Posted September 16, 2003 By John C Wright

This is meant to be a book review of TREASON, by Ann Coulter, and USEFUL IDIOTS by Mona Charon. It may be absurd to begin with a digression, but indulge me. I was reading, of all things, a review of the 1980’s toy-selling cartoon THE INHUMANOIDS, when, in the middle of a description of the science-fiction battles against giant monsters, I come across this paragraph:

>>we cut to a Russian military base… And the higher-ups on the base demand that the ships in the fleet launch depth charges instead of trying to signal or identify the strange object that just appeared on their radar. An old 80’s cartoon standby, the Evil Empire. Does anyone else remember the October Guard on GI Joe?

I am aghast. Apparently this writer forgets that about the same time when this cartoon was written, a Korean passenger liner was shot down when it crossed over into Soviet airspace, with no attempt made by the Soviets to signal or identify the plane. An act of appalling barbarism, one the Soviets denied doing until proof surfaced. It happened in real life, not a cartoon.

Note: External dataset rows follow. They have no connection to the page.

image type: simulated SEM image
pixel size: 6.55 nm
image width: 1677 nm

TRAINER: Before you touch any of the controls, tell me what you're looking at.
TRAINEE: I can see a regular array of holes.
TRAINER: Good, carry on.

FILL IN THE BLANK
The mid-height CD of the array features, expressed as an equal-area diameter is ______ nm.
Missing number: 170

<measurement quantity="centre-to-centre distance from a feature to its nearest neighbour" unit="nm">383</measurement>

Imagine, dear reader, coming across someone reviewing, let us say, a movie or a comic from the 1940’s, and reading these words:

>>We cut to a Nazi German military base. And the higher-ups on the base demand that the ships in the fleet launch depth charges instead of trying to signal or identify the strange object that just appeared on their radar. An old 40’s cartoon standby, the Evil Master Race. Does anyone else remember the Aryan Knights from Buck Rogers?